Wednesday, January 16, 2013

Maya Rise and Fall (9)

CANCUÉN WAS ONE OF the last major dominoes to fall in the Pasión River Valley, part of the ancient Maya heartland in present-day Guatemala. Many other cities had already met similarly decisive ends, and throughout the southern lowlands of Mesoamerica, what came to be known as the collapse of the Classic Maya was well under way. The civilization that had dominated the region for 500 years was sliding into a prolonged, irrevocable decline.

While warfare obliterated some vibrant city-states, others simply faded. The kuhul ajaw, or holy lords, who had celebrated their every deed in murals, sculpture, and architecture, no longer commissioned new works. Public displays of hieroglyphic writing became scarce, and dates in the Long Count calendar system all but disappeared from monuments. Population fell drastically. Nobles abandoned palaces and squatters moved in, lit cook fires in the old throne rooms, and built lean-tos next to crumbling walls. And then even the squatters left, and the jungle reclaimed what remained.

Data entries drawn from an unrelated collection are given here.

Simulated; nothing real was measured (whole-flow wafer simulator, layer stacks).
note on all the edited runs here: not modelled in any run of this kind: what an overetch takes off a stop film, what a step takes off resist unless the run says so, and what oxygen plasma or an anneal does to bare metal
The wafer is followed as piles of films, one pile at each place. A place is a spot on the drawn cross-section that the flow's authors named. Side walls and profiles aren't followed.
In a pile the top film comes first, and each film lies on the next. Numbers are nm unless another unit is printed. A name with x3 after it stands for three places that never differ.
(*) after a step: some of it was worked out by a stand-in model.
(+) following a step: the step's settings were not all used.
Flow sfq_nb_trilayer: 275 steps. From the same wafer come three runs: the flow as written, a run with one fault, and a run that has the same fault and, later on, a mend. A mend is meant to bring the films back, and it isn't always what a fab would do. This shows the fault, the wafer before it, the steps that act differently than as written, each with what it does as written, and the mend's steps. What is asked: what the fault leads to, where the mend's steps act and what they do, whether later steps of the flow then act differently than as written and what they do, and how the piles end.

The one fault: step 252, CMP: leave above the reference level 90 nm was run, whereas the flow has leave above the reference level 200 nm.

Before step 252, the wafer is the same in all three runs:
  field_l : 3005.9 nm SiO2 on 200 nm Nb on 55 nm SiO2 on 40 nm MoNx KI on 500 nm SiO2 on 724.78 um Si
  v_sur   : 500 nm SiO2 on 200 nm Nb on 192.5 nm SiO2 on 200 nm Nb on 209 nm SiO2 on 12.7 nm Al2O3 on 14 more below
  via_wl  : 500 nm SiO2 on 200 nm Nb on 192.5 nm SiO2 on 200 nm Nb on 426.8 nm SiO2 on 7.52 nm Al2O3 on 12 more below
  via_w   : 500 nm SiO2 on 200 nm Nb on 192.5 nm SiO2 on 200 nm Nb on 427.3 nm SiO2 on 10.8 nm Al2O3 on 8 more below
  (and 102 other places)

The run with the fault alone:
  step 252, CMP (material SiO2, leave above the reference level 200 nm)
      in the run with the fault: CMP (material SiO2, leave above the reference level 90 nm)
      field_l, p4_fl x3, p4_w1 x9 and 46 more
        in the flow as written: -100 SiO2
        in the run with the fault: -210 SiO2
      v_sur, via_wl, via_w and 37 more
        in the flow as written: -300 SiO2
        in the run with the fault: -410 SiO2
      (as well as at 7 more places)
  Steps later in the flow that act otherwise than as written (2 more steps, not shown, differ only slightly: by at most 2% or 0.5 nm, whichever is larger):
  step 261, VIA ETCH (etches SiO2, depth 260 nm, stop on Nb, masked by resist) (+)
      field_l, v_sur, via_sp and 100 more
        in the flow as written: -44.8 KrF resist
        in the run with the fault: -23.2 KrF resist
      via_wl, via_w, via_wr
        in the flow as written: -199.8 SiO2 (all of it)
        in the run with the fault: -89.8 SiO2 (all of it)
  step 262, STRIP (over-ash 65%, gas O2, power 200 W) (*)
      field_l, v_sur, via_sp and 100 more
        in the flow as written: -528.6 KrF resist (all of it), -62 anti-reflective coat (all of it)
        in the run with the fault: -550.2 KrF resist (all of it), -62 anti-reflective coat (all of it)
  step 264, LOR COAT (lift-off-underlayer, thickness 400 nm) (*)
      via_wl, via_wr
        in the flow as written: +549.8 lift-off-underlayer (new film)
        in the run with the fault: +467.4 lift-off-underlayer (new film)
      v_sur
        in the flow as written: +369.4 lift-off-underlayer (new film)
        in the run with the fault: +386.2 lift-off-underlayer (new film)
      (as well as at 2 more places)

Elsewhere in the Petén lowlands of Guatemala and in southern Mexico, the collapse took longer. Even as Cancuén fell, rulers of the great city-state of Tikal in the northern Petén were building ceremonial structures. But 30 years later Tikal's population began to drop precipitously as well. Its last dated monument was inscribed in 869. By 1000, the Classic Maya had ceased to exist.

The question has fascinated scholars and the public since 19th-century explorers began discovering "lost cities" in the Petén: How could one of the ancient world's great civilizations simply dissolve?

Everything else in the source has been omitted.